Posted in General with tags , , , , on December 8, 2008 by Louis Peitzman

My mom came up with the idea for this blog.

No, really. She’s a pretty hip lady and she also has a suspiciously good grasp on my interests. I scoffed when she first suggested I start a blog about movies and sex, mostly because I assumed she meant I discuss both separately. You know, a post about Shadow of a Doubt followed by a post about spanking. Stranger things have happened, especially on the Internet. (Frankly, I wouldn’t be surprised if spanking-centric Charlie Oakley/Jack Graham slash existed somewhere.) After mulling it over a bit, however, I realized my mom probably meant I should blog about sex and movies together. And even if she didn’t, it makes more sense that way.
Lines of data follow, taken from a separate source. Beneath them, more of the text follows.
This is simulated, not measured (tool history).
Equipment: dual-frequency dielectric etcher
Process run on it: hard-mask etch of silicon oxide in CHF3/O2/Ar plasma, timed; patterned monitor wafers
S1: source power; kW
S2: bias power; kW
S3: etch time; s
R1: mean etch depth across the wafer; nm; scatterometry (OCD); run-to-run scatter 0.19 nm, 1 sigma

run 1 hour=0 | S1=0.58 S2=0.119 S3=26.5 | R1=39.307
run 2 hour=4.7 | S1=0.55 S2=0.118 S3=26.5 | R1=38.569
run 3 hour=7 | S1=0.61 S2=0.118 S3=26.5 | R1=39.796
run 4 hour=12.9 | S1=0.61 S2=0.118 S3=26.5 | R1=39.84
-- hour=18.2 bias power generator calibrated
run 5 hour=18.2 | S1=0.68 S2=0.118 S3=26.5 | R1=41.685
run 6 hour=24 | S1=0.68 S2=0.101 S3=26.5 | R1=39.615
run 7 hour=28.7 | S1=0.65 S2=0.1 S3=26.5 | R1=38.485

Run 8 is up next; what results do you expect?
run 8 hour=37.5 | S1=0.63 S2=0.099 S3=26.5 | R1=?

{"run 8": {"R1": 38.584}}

So why “Foreign Steamy Romance”? After all, there’s more to sex and movies than love and subtitles. The name comes from Netflix AKA my deity of choice. See, Netflix likes to tell me what to watch based on the films I’ve rented and rated. It’s an imperfect system, but it often brings the unintentional LOLs. You liked Interview With the Vampire? That means you’re a fan of Pre-20th Century Period Pieces. Try renting The Duchess! My favorite category is Foreign Steamy Romance, because, well, it’s ridiculous. It’s basically a catch-all for any films featuring unsimulated sex and full-frontal male nudity. I guess they chose Foreign Steamy Romance because Hey, There’s Erect Penis in This! was too clunky.

I won’t only be blogging about Foreign Steamy Romance—neither Netflix’s definition, nor my own. Regardless, I figured it was as good a name as any. I’ll post reviews, screencaps, commentary, and anything else that’s even remotely related to the topic at hand. One day I might even sit through Last Tango in Paris again, but for the time being, I make no promises.

So, yeah. I hope this blog strikes your fancy. I hope my mom likes it, too. Well, if I ever let her read it.